Janette worked at Whole Foods Market in Chicago’s Lincoln Park for more than three years. A small woman with a wide, pleasant smile, she was a favorite among coworkers and customers, and had a sterling work record. That is, until she was fired on December 28, 2014.
(Full disclosure: The author worked with Janette at Whole Foods from July 2012 to January 2014 and was a leader of an organizing campaign there, which Janette supported.)
Here’s how Janette recalls the incident: On December 27, the store was short-staffed and carts weren’t being returned quickly enough to keep up with the Saturday morning rush, so a manager sent Janette to round up carts in the store’s parking areas.

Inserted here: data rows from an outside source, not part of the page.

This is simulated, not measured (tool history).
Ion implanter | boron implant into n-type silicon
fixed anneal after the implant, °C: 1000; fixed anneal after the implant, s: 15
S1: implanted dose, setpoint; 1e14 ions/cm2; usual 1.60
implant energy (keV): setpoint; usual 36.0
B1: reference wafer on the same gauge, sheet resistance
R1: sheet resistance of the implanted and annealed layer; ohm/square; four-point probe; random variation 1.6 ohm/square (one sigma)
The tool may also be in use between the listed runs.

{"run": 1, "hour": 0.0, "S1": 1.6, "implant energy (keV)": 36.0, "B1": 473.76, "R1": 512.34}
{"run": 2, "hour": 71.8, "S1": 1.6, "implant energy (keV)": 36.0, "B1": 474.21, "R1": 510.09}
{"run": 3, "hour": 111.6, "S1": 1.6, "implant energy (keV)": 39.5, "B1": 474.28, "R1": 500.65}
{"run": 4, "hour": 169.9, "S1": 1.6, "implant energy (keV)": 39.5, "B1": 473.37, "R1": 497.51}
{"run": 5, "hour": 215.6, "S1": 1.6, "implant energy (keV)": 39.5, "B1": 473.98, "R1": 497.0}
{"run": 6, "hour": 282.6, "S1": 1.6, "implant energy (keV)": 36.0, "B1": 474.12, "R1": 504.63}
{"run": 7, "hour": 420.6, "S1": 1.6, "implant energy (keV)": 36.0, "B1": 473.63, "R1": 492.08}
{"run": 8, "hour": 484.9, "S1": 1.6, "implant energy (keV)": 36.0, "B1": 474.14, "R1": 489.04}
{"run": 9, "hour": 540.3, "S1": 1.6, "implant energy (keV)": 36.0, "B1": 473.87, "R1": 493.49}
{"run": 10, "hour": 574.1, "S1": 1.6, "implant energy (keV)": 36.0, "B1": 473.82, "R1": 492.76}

Being “on carts,” as workers call it, is a demanding task, especially in winter weather. Typically, only one or two employees cover the Lincoln Park store’s 400-car parking garage. They collect the carts, load them into an elevator, pick out any trash, and wheel a stiff column of six or more carts to the front of the store, navigating an obstacle course of customers and displays.
As she was bringing in a column of carts, Janette noticed a black sweater, turned inside out, hanging on a hook by a bathroom near the cart elevator. When the sweater still hadn’t been removed an hour later, she guessed an employee had taken it off to use the bathroom and then forgotten it. She says it’s typical to find lost items and take them to customer service, although the store has no official policy on how team members should handle lost-and-found.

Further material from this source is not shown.